One Stop Systems, Inc.
NOTES TO UNAUDITED PRO FORMA
CONDENSED CONSOLIDATED FINANCIAL STATEMENTS
Note 1 - Basis of presentation
The historical consolidated financial statements have been adjusted in the pro forma condensed consolidated financial statements to give effect to pro forma events that are (1) directly attributable to the business combination, (2) factually supportable and (3) with respect to the pro forma condensed combined statements of operations, expected to have a continuing impact on the combined results following the business combination.
The business combination was accounted for under the acquisition method of accounting in accordance with ASC Topic 805,Business Combinations. As the acquirer for accounting purposes, the Company has estimated the fair value of CDI’s assets acquired and liabilities assumed and conformed the accounting policies of CDI to its own accounting policies.
The pro forma consolidated financial statements do not necessarily reflect what the combined company’s financial condition or results of operations would have been had the acquisition occurred on the dates indicated. They also may not be useful in predicting the future financial condition and results of operations of the combined company. The actual financial position and results of operations may differ significantly from the pro forma amounts reflected herein due to a variety of factors.
The consolidated pro forma financial information does not reflect the realization of any expected cost savings or other synergies from the acquisition of CDI, Inc. as a result of restructuring activities and other planned cost savings initiatives following the completion of the business combination.

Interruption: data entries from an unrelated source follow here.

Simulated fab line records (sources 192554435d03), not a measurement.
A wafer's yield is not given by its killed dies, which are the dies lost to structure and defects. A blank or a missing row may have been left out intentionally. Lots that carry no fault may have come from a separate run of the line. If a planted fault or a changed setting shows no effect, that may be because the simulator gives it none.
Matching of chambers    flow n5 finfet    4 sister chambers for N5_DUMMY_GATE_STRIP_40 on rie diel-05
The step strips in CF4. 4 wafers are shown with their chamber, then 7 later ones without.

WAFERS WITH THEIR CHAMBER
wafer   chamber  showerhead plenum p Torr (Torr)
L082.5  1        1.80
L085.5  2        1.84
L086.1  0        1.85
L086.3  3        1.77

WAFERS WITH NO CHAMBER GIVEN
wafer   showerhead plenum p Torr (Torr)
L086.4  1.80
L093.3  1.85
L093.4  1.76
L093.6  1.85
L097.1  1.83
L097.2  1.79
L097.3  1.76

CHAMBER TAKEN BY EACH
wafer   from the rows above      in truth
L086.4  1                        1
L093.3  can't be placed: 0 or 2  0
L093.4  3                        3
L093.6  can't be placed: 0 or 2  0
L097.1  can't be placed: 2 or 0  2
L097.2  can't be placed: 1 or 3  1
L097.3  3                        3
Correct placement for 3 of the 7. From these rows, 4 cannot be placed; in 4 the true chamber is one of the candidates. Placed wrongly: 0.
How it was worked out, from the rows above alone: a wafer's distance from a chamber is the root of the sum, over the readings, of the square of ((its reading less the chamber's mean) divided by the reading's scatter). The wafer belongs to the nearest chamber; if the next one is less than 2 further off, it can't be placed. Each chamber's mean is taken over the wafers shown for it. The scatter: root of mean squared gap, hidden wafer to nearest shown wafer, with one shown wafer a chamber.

Note 2 - Purchase consideration
The Company acquired CDI, Inc. for $4,841,432, consisting of cash of $646,760 and 1,266,364 shares of common stock of One Stop Systems, Inc. with a fair value of $4,194,672 on the date of acquisition. Fair value was determined based upon the stock price as of August 31, 2018 of $3.63 less a discount of 8.75% for lack for of marketability for one year.
Note 3 - Preliminary purchase price allocation
The Company has performed a preliminary valuation analysis of the fair value of CDI, Inc.’s assets and liabilities. The following table summarizes the allocation of the preliminary purchase price as June 30, 2018.
| | | | |
Cash | | $ | 87,036 | |
Accounts receivable | | | 718,288 | |
Inventory | | | 247,511 | |
Prepaid expenses and deposits | | | 102,037 | |
Fixed assets, net | | | 45,026 | |
Customer relationships | | | 1,470,000 | |
Trade name | | | 100,000 | |
Non-compete - Jim Reardon | | | 200,000 | |
Accounts payable and accrued expenses | | | (900,585 | ) |
Notes payable | | | (376,363 | ) |
| | | | |
Total fair value excluding goodwill | | | 1,692,950 | |
Goodwill | | | 3,148,482 | |
| | | | |
Total allocated purchase price | | $ | 4,841,432 | |
| | | | |
This preliminary purchase price allocation has been used to prepare pro forma adjustments in the pro forma balance sheet and statements of operations. The determination of fair value for the identifiable net assets acquired and the allocation of the purchase price was determined by management and considered the results of a third-party appraisal of the fair value of tangible and intangible assets as of August 31, 2018, which is the actual acquisition closing date.